Open solarssk opened 8 months ago

solarssk commented 8 months ago

Describe the bug The application does not allow you to log in to the Paperless server using the Authentik single sign-on system.

To Reproduce Steps to reproduce the behavior:

  1. Open application
  2. Enter the Paperless https server address
  3. In place of login and password, enter any value
  4. You will receive a login error message

Expected behavior

  1. Entering the address to the Paperless server
  2. The application detects whether the login occurs with local users or whether it is a login from the SSO system
  3. In the case of detection of a single sign-on system, deactivates the password and login entry fields - in this place appears the key "Login via SSO"
  4. Opens an additional window to log in with our identity provider - in this case Authentik,
  5. After successful login, the window closes - and the application allows you to move on to full use.

Environment(please complete the following information):

Additional context is there any possibility or opportunity to change this issue to a feature so that there is a possibility to use it together with SSO?

LeoKlaus commented 8 months ago

Hey Filip, thanks for reaching out.

Can you add some detail to how authentication works in your case? AFAIK, there's no official support for SSO with Paperless, so there's not the "one" way in which SSO would work.

Different users will have different setups, even using different proxies, so I don't think there's a way to reliably determine the SSO configuration. A button "Log in with identity provider" is probably not going to work.

Paperparrot already offers to add additional headers with each request. You might be able to use these to authenticate with your proxy.

solarssk commented 8 months ago

Hey Leo - thanks for quick response! iI my configuration the situation is as follows:

I guess that there are many services on the market - the question is whether we are able to adapt in some simple way to the existence of such a way of logging, without the need for various additional headers.

I noticed, of course, a rather interesting problem when discussing contributors to the implementation of oAuth2 - and currently the lack of support for it.

JimTim commented 8 months ago

I using Oauth2-proxy instead of Authentik on my setup before paperless-ngx. At this point, paperparrot no longer works with it.

I found the app Less Paper in the App Store and it seems to at least get the redirect to Google and then display an additional web window where the OAuth2 proxy flow is displayed.

Unfortunately, I haven't gotten any further yet, as my configuration of the OAuth2 proxy is still fresh and Google doesn't yet know my redirect uri.

However, I would then assume that the session cookie, which oauth2-proxy would also store in the browser, would be made known to the app and thus the Oauth2-proxy would be skipped and normal authentication with Paperless would work.

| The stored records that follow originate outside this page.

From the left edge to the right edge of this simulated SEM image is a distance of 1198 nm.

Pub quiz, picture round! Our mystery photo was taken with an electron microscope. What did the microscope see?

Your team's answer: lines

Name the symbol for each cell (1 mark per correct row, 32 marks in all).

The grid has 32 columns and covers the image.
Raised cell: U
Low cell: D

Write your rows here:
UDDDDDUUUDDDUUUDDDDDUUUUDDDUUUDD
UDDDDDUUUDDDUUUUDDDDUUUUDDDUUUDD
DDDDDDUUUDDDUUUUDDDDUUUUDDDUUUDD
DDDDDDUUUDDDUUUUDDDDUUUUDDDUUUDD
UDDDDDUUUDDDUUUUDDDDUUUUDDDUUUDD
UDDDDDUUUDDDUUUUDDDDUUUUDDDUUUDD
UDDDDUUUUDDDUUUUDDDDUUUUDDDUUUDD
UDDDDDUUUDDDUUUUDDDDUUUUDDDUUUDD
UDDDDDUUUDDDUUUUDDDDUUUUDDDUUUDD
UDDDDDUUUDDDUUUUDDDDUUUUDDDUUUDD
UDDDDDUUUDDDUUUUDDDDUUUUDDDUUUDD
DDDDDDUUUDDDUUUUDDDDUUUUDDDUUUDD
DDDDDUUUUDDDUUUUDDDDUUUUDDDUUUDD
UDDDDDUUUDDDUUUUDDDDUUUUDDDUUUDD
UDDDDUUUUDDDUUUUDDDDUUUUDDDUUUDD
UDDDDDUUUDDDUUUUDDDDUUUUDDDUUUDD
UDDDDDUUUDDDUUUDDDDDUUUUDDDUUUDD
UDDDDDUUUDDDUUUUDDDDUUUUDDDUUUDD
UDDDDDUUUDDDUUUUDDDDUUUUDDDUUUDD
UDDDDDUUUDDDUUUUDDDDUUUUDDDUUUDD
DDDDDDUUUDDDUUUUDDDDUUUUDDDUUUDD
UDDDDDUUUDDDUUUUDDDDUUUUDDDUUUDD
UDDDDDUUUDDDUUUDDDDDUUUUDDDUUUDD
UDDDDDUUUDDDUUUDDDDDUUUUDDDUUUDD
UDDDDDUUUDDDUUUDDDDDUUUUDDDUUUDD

I can send you a corresponding screencast by e-mail.

The feature is also important for me because I want to connect Paperparrot to a publicly accessible Paperless instance. However, this should at least be secured via 2FA. Paperless does not offer this function, so I always use OAuth2-proxy for this. And the previous speaker certainly has the same motivation and therefore uses Authentik.

JimTim commented 8 months ago

Hey Leo, I have send you a screencast with a working login in "Less Paper". I assume now the web session cookie is stored internally in the application and the "normal" paperless authentication workflow is working. This would be a great improvement aka feature request and I would heavily vote for it :-)

LeoKlaus commented 8 months ago

I totally get why this is important, but I don't know how to implement this.

Different auth proxies will behave very differently in regards to authentication. Using cookies for auth is very tricky, as those usually are rather short-lived compared to something like an auth token. Having to re-authenticate every other day would make for a terrible user experience.

You should be able to access an instance behind Authentik and other proxies by authenticating with them via headers. I can't help you with this though.

@JimTim where did you send the screencast?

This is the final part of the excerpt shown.